AllenInstitute / bmtk

Brain Modeling Toolkit
https://alleninstitute.github.io/bmtk/
BSD 3-Clause "New" or "Revised" License
266 stars 86 forks source link

Problem importing bmtk.analyzer.compartment #327

Open moravveji opened 12 months ago

moravveji commented 12 months ago

I have pip installed BMTK version 1.0.8 on our HPC cluster, running on Rocky8 OS and with Intel Icelake CPUs. When I start an interactive job with 16 tasks, I fail to import the bmtk.analyzer.compartment package:

$ nproc
16
$ module use /apps/leuven/rocky8/icelake/2022b/modules/all
$ module load BMTK/1.0.8-foss-2022b
$ python
Python 3.10.8 (main, Jul 13 2023, 22:10:28) [GCC 12.2.0] on linux
Type "help", "copyright", "credits" or "license" for more information.
>>> import bmtk
>>> import bmtk.analyzer.compartment
[m28c27n1:3237025] OPAL ERROR: Unreachable in file ext3x_client.c at line 112
--------------------------------------------------------------------------
The application appears to have been direct launched using "srun",
but OMPI was not built with SLURM's PMI support and therefore cannot
execute. There are several options for building PMI support under
SLURM, depending upon the SLURM version you are using:

  version 16.05 or later: you can use SLURM's PMIx support. This
  requires that you configure and build SLURM --with-pmix.
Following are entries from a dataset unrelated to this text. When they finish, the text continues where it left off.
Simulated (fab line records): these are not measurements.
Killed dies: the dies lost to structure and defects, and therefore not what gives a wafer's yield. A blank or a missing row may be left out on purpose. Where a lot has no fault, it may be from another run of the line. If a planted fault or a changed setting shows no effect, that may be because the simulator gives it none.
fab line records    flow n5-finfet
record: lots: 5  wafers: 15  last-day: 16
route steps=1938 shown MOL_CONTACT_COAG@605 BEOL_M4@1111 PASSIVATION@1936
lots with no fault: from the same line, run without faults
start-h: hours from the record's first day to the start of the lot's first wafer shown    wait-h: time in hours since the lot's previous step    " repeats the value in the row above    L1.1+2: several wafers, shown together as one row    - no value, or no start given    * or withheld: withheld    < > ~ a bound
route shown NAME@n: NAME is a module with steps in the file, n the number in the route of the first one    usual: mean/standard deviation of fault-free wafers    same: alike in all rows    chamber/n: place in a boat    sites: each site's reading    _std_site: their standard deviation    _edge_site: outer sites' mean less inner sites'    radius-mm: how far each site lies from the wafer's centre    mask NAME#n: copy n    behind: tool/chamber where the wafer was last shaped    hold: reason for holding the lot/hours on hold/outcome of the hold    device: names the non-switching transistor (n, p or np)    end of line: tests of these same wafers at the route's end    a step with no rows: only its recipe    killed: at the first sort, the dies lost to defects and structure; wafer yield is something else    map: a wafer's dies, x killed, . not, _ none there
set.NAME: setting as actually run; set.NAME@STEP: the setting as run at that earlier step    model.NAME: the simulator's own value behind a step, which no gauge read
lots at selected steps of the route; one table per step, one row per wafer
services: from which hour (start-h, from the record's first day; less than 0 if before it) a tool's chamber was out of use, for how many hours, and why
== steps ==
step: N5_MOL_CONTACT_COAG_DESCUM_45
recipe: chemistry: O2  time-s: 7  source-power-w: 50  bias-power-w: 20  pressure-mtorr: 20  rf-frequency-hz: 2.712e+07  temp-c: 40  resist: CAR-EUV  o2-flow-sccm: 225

  Versions earlier than 16.05: you must use either SLURM's PMI-1 or
  PMI-2 support. SLURM builds PMI-1 by default, or you can manually
  install PMI-2. You must then build Open MPI using --with-pmi pointing
  to the SLURM PMI library location.

Please configure as appropriate and try again.
--------------------------------------------------------------------------
*** An error occurred in MPI_Init_thread
*** on a NULL communicator
*** MPI_ERRORS_ARE_FATAL (processes in this communicator will now abort,
***    and potentially your MPI job)
[m28c27n1:3237025] Local abort before MPI_INIT completed completed successfully, but am not able to aggregate error messages, and not able to guarantee that all other processes were killed!

I have built BMTK/1.0.8-foss-2022b (and all its dependencies) against OpenMPI/4.1.4-GCC-12.2.0 module. However, this specific OpenMPI module is not built with Slurm support. That's why parallel applications which are launched using srun would spit out the OPAL error message above.

I would like to ask if there exists an environment variable to choose how the tasks would be launched? So that I can choose to use mpirun directly instead of srun.

kaeldai commented 11 months ago

Hi @moravveji, BMTK it-self does not directly call srun or mpirun. It uses standard mpi4py library which relies on your locally installed version of OpenMPI. We've ran large bmtk simulation using both Moab/Torque and Slurm, although how to actually execute them will be different for each cluster.

One thing to try is to create a python script and run directly from the prompt using mpirun (or mpiexec), so

$ mpirun -np 16 python my_bmtk_script.py

Unfortunately, whatever you do will no longer be interactive, and I don't think you can start-up a shell using mpirun (or alteast I've never seen it done before). If you're using Moab I think you can use the qsub -I option to get an interactive shell, but I haven't tried it myself.

Another option to try is using/compiling a different version of OpenMPI. If you access to anaconda, it might be worth creating a test environment and installing OpenMPI/MPICH2. I believe that when it installs it will try to find the appropriate workload manager options on the system, and if there is a slurm manager on your hpc, will install with PMI support. Although in my experience it doesn't always work, especially if slurm is installed in a non-standard way.

moravveji commented 11 months ago

Thanks @kaeldai for your comments. I can already share few thoughts based on our recent try-and-error tests:

So, the take home message is to avoid using bmtk in an interactive session (when OpenMPI is not compiled with PMI{2,x} support).